Hope For Parents With Struggling Teens

The Truth About Gas Lighting

March 16, 2023 Brandon Joffe, LCSW
Hope For Parents With Struggling Teens
The Truth About Gas Lighting
Show Notes

Today’s episode is all about gaslighting.

 This term has become very popular in our culture over the last decade, and I’ve noticed that not everyone is using it in the same way. 

 “Gaslighting” was Merriam-Webster’s most searched word of 2022, and has taken a prominent role online as people attempt to describe things like deceit, feeling discredited, being misrepresented, and more.

 The traditional connotation of the word “gaslighting” has to do with purposeful mind manipulation and crazy-making. It comes from a play that was written in the 1930s called Gas Light, in which an abusive husband purposely and methodically caused his victim to question her own sanity by changing the brightness of the gas lights in the room and then denying that he saw the change when she brought it up. He suggested instead that she was having mental issues.

 Gaslighting is an abuse tactic, and an important word to make sure we understand correctly. 

 I’m joined today by Brittany Johns, my partner at Inspired Resolutions. We give examples of actual gaslighting that we’ve each seen in our work, and some tips for you if you feel you might be experiencing this type of abuse.

 True gaslighting is a form of psychological manipulation where an abuser attempts to sew self-doubt or confusion in their victim’s mind by distorting reality, in order to force them to question their own judgment. 

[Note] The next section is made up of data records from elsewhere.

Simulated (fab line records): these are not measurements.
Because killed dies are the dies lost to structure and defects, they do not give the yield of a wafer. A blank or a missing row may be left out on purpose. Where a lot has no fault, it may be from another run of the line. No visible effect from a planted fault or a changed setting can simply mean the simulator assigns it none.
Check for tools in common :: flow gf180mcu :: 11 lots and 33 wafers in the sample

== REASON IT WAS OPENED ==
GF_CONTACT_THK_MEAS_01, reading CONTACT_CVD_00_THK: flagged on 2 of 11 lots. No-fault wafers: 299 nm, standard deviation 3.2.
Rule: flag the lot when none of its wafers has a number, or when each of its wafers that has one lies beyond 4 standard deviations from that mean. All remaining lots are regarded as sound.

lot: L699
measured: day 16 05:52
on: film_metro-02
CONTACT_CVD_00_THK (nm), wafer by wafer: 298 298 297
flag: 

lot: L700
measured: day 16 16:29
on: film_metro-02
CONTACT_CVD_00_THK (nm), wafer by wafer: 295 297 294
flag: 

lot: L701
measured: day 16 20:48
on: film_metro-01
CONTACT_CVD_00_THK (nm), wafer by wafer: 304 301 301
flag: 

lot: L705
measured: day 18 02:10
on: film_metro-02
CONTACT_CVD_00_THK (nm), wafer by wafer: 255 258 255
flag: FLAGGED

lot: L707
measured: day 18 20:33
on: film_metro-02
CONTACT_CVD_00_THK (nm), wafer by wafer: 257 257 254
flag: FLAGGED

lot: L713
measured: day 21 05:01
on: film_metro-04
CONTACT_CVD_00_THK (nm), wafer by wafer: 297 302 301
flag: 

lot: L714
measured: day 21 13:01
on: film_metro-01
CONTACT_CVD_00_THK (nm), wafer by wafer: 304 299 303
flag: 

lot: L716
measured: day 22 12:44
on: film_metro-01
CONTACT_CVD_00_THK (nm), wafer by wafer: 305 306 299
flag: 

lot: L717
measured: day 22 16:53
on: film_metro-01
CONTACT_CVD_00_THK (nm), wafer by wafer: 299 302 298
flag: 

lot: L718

 We talk in this episode about the spirit behind an action. Actual gaslighting includes a perpetrator’s desire for control, and planned, purposeful attempts to destabilize another person over time. 

 That’s different than two people recalling an event differently and arguing about it, for instance. It’s even different than other types of manipulation in parent-child or romantic relationships. 

 If you feel you’re being gaslit by someone in your life, make sure you set some serious boundaries with regard to what types of conversations you’re willing to engage in with the person. Don’t try to convince them of the truth; protect yourself from those confrontations and let yourself grieve that they won’t acknowledge the truth. Focus on taking care of your mental health.

 Find someone who is safe to process these conversations with, so you have an outside person to help ground you in reality.

 Also, write in a journal and log the incidents: where you were, the emotions you were feeling, what the other person said, what the truer version of reality actually is instead, and then brainstorm what you’re in control over, who you want to be, and how you want to act.

 I hope this episode helps bring clarity around the topic of gaslighting, so we can all continue to arm ourselves against it and continue on our healing journeys.